Black and Gay in Corporate America

Black and Gay in Corporate America

A survey commissioned by the Human Rights Campaign found that out of 761 LGBT participants, only 25% of African Americans revealed their sexual orientation on the job. African American LGBT employees have unique challenges and experiences associated with being a minority because of their race, gender, sexual orientation, and gender identity.

Coming out in the workplace is an ongoing process especially when you are in high-level positions, says Yvette C. Burton, Ph.D., CEO of the Arcus Foundation, an LGBT social justice organization. “Business is driven by relationships, where it is quite natural for people to want to get to know you; it relates to how trustworthy you are as a professional. Whether it is a new job opportunity around the world, a new team, or a new boss, it requires a new set of conversations about who you are,” she adds.

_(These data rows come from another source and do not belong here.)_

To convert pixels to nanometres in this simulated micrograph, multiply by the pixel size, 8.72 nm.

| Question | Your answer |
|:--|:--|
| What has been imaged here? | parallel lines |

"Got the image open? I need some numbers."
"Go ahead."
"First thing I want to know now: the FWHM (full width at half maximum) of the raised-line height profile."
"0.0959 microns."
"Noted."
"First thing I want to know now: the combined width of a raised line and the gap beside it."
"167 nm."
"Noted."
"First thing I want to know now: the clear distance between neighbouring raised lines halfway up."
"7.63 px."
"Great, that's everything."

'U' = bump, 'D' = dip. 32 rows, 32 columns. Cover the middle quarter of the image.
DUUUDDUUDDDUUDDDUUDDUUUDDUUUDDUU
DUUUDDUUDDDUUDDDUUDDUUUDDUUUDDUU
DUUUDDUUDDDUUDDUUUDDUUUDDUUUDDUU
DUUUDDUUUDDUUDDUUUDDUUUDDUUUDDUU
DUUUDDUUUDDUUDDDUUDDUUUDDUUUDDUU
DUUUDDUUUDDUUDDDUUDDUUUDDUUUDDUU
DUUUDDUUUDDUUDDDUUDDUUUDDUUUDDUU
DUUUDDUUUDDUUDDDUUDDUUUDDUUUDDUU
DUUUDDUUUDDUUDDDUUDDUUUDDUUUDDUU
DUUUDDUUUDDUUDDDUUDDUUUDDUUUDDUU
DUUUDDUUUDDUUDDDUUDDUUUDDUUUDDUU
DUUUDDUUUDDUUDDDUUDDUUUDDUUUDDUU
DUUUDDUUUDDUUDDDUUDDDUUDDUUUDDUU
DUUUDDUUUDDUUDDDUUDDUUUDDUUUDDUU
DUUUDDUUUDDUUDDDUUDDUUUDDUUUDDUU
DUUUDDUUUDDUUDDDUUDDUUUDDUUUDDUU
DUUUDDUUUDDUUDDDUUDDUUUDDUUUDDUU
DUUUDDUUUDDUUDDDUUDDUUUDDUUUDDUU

Many African Americans that are part of the LGBT community don’t live in the closet but tend to live in private, maintains Sharon J. Lettman-Hicks, executive director and CEO of Washington, D.C.-based National Black Justice Coalition, a civil rights organization dedicated to empowering the African American LGBT population. There are graduated levels of “being out,” she says, so even if many don’t deny being LGBT they choose not to call attention to their sexual orientation. Says Lettman-Hicks: “They don’t desire to open themselves up to public scrutiny.”

There’s also the fear factor. Racial discrimination in the workplace is prohibited by a number of federal and state laws, but gay rights activists say anxiety around denied promotions, dismissal, discrimination, and harassment for being gay is all too real since there’s no federal law that protects LGBT individuals on the job except in the federal workplace. According to the Human Rights Campaign, on the state level it is legal in 29 states to discriminate based on sexual orientation and in 37 states to do so based on gender identity or expression. (If the employer is in a city or state whose laws prohibit discrimination based on sexual orientation, then that employer must adhere to those laws.)